“Sakechah!” said the Master of Life, “when the moon is exactly over thy head, she will draw the waters to the hill. She is angry with me because I scourged a comet. I cannot prevent her revenge unless I destroy her, and that I may not do, as she is my wife. Therefore bid every living creature that is on the hill take off the nail from the little finger of his right hand, if a man; if a bird, or beast, of the right foot or claw. When each has done this, bid him blow in the hollow of the nail with the right eye shut, saying these words, ‘Nail become a canoe, and save me from the wrath of the moon.’ The nail will become a large canoe, and in this canoe will its owner be safe.”

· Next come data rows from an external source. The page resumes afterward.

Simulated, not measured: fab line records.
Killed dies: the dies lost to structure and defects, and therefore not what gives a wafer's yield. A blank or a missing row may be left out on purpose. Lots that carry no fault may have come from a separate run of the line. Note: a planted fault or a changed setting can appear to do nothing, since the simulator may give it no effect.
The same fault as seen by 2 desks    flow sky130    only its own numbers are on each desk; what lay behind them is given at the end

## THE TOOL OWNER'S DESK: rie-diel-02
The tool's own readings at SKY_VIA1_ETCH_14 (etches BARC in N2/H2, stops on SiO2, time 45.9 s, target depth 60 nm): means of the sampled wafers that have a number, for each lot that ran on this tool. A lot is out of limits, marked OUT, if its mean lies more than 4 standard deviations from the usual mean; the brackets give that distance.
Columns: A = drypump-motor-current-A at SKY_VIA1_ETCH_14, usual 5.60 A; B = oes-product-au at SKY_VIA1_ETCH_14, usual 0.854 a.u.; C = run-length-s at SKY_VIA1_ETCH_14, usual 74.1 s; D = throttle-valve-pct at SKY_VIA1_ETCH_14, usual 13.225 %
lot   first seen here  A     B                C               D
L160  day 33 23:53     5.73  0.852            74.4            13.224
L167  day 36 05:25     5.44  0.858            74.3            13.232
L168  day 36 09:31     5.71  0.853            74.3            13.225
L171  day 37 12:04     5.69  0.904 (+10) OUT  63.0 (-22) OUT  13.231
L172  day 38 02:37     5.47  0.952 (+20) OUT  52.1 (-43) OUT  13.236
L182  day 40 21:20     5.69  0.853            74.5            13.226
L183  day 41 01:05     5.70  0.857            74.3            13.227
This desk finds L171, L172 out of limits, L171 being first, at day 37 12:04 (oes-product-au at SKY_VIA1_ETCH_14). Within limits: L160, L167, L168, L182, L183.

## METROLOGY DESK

The Great Spirit was obeyed, and shortly every creature was floating in a boat on the surface of the water. And, lest they should be dispersed, Sakechah bound them together by thongs of buffalo-hide.
They continued floating for a long time, till at last Sakechah said, “This will not do—we must have land. Go,” said he to a raven that sat in his canoe near him, “fetch me a little earth from the bottom of the abyss. I will send a female, because women are quicker and more searching than men.”
The raven, proud of the praise bestowed on her sex, left her tail feathers at home, and dived into the abyss. She was gone a long time, but, notwithstanding her being a woman, she returned baffled of her object. Whereupon Sakechah said to the otter, “My little man, I will send you to the bottom, and see if your industry and perseverance will enable you to accomplish what has been left undone by the wit and cunning of the raven.” So the otter departed upon his dangerous expedition. He accomplished his object. When he again appeared on the earth, he held in his paw a lump of black mud. This he gave into the hands of Sakechah; and the Great Master bade him divide the lump into five portions; that which came out of the middle of the lump he was commanded to mould into a cake and to cast into the water: he did so, and it became dry land, on which he could disembark; and the earth thus formed was repeopled from his time. No matter whether the men of the earth be red or white, all are descended from Sakechah.[234]
The Iroquois tell a very similar story, differing from the above in merely a few trivial particulars. According to the tradition of the Knistineaux on the Upper Missouri, all men perished in the Deluge except one woman, who caught the leg of a bird which carried her to the top of a rock, where she was confined of twins, of whom the earth was peopled.[235]
The Appalachian tribe in Florida is a relic of a more ancient nation than the North American Indian tribes. They relate that the lake Theomi burst its bounds, and overflowed the earth, and stood above the top of the highest mountains, saving only the peak Oldamy, on which stood a temple to the sun. Those men who had succeeded in reaching this temple were saved, but all the rest perished.[236]
According to the Cherokees, a dog foresaw the destruction that was coming on the earth. It went every day to the bank of a river and howled; and when its master rebuked it, it revealed to him what was about to take place. The man therefore built a boat and entered it with his family, and he alone of all mankind was saved.[237]
If we turn to Central America, we find that there also traditions of the Flood abounded.
The ancient inhabitants of Mexico related the event as follows:—
There was a great deluge which destroyed all men and beasts, save Coxcox and his wife Chichequetzal, who escaped in a cyprus trunk and landed on Mount Colhuacan, where they became parents of many children, who, however, were all dumb. Then appeared a dove, which seated itself on a high tree, and taught them language. But as none of them understood the speech of the other, they separated and dispersed over the world. Fifteen heads of families, however, had the good fortune to speak the same language. These lived together in the same place, but at last they moved, and after 104 years of wandering they settled in Aztlan. Thence they journeyed to Chiapultepeque, and then returned to the Mount Colhuacan and settled in Mexico.[238]